12/21/2012 01:21 pm ET Updated Feb 20, 2013

Praying for Comfort and Strength

The tragic murder of 20 children and seven teachers in Newtown, Conn., has left us with a challenging and difficult question, one we hope never to face but all too often do: How do we respond when a child is taken away from us?

In one way, we don't have to deal with this question the way the people of Newtown and the families, teachers and staff of Sandy Hook elementary school. But all of us feel connected to what has happened, because we are close by, and because we are human beings who love others, and love children.

Of course, there are no words that can adequately comfort to the parent of a child who dies. So while we can dispense with theological rationales and false words of comfort, we are still left with a question: How do we respond?

The Torah reading this morning tells us a complicated story that confronts this question. It is a story of family that must confront the loss of a child, and come to grips with the presence of murderous violence in its midst. It is true that Joseph was not murdered. He was kidnapped, but murder was his brother's original plan when they set out against him, and by selling him as a slave they effectively left him for dead. That things eventually went well for Joseph is not credit to their favor. So these 10 brothers are a band of would-be murderers, with the exception of the feeble Reuben, who tried in vain to save his brother, and perhaps the clever Judah who suggested his brother's sale instead. And in our Torah portion these would-be murderers find themselves in front of their victim without recognizing him. At this moment, they are completely within his power. If he had wanted to exact revenge and kill them, he could have. If he had wanted to enslave them he could have. Instead, Joseph uses his power, his leverage, if you will, with these ten brothers to protect the one real brother he has left, his younger brother Benjamin. He is willing to look past his anger, look past the crime of his brothers at that moment, because his only concern at that moment is to make sure that the one who is left is safe.
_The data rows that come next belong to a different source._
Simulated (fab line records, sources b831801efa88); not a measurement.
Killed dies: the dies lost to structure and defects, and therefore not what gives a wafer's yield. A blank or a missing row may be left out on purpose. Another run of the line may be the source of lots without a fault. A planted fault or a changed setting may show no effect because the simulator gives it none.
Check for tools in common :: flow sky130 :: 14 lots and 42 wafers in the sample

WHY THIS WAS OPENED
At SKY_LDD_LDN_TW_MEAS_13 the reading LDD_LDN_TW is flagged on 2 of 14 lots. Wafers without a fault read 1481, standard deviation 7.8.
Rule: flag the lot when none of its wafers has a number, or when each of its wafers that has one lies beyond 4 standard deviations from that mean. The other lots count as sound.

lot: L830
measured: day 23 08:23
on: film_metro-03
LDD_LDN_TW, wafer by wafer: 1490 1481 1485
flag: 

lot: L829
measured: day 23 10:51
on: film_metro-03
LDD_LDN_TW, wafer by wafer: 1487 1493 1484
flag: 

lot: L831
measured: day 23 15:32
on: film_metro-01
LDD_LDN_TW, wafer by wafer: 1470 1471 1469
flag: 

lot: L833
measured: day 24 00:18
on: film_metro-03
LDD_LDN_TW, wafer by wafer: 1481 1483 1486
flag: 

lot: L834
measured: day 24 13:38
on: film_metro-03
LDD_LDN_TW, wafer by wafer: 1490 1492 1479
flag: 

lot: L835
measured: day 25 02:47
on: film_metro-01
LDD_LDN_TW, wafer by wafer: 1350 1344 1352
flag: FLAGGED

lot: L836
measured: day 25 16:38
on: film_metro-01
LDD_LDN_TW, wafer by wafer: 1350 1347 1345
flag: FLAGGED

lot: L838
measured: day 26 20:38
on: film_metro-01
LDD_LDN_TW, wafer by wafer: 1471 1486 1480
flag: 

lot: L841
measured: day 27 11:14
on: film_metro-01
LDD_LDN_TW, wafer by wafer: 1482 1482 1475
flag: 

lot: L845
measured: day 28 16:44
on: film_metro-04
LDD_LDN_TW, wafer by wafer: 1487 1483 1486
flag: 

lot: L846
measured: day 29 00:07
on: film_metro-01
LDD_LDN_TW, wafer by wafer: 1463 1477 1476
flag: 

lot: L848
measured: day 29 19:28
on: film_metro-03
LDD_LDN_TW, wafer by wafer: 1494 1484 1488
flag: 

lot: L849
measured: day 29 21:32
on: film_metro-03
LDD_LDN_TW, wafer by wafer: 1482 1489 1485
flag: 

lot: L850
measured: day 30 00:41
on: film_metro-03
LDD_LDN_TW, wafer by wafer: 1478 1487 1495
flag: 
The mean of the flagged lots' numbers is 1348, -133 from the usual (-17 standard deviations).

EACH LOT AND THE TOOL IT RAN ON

Is Joseph motivated by forgiveness? Perhaps. Perhaps he is willing to forgive because after all these years he understands his complicated family dynamic that led the brothers to act the way they did. Perhaps he forgives them because he hears the brothers saying, in a moment of fear, that their crime has finally caught up to them. But I don't think forgiveness is what motivated Joseph's actions. What he wants more than anything at that moments is evidence that his younger brother has not been harmed. He remembers what happened to him, and wonders: what have they done with my younger brother? Could they have refrained from harming him after what they did to me? And who will take care of Benjamin if their father dies, who will protect him if these are his brothers? Joseph's only concern in this moment is for the well-being of the one who is left.

Far away in nearly that same moment, without communicating with each other, their father Jacob has the same concern. He does not know that Joseph is still alive, so he looks at Benjamin as his last connection to his beloved Rachel. All he wants is the assurance that no harm will come to his beloved son.

In the end, it is the words of Judah that persuade Jacob to let them take Binyamin. Judah is now more wise than merely clever. He promises his father that if something happens to Benjamin, "I will stand guilty before you forever." Judah promise assures Jacob that he takes the task of protecting Benjamin. But Judah offers his father something else; he offers his father emotional protection. He tells his father that were something to happen to Benjamin, he would relieve his father of any sense of guilt. This is the real power of Judah's promise. He says to his father: perhaps you feel guilty about what happened to Joseph, perhaps you feel you did not protect the first one. So now I will take the burden from you. I will bear the guilt if any harm comes to the one who is still alive.

In the next Torah portion, we read about how Judah and Joseph, these two great leaders of people Israel, will reconcile. But their reconciliation really begins here as they take complementary action in a common task. They both want to protect the ones who remain alive. They want to make sure that this never happens again. And Judah in his wisdom promises to take away the burden of potential guilt from the parent who wonders: did I do enough to protect my child?

On Hanukkah, we light lights to celebrate an ancient victory over evil, but the light is a promise as well, a promise that we will do whatever we can to see to it that such evil never happens again. Hannukkah always comes in a dark time. This darkness not only represents the evil in the world around us; it also represents the fear inside us, our fear that we will not have the capacity to protect those we love from harm. We cannot overcome that fear all at once, so we start with one light and add one every night. With every action to keep our promise, we build slowly conquer our fear and strengthen our faith that we can protect little ones and our innocent ones.

What do we do now in the face of tragedy? Though Joseph may have, we do not need to have capacity to forgive; that can be for some other time. Right now we need to build our capacity for light, for hope and for strength, slowly, one candle at a time. We need to protect the ones who are left, making them feel safe. And we need to give the parents and the teachers and all those charged with those children's safety the comfort of not being burdened alone by guilt. If they did not do enough, then we did not do enough either, and should anything else happen, that will be our responsibility too.

If we can do something to make sure this never happens again, we must. So let us pray for the strength to do something so it does not. Let us pray for the ability to share in the responsibility, so that others may be relieved of that burden. Let us pray for the wisdom and ability to protect the little ones who are left, and build them a world that is safer the one they were born into.

As we end this Chag Urim Sameakh, this joyous holiday of lights, may the full lights of the holiday bring us strength, hope and peace.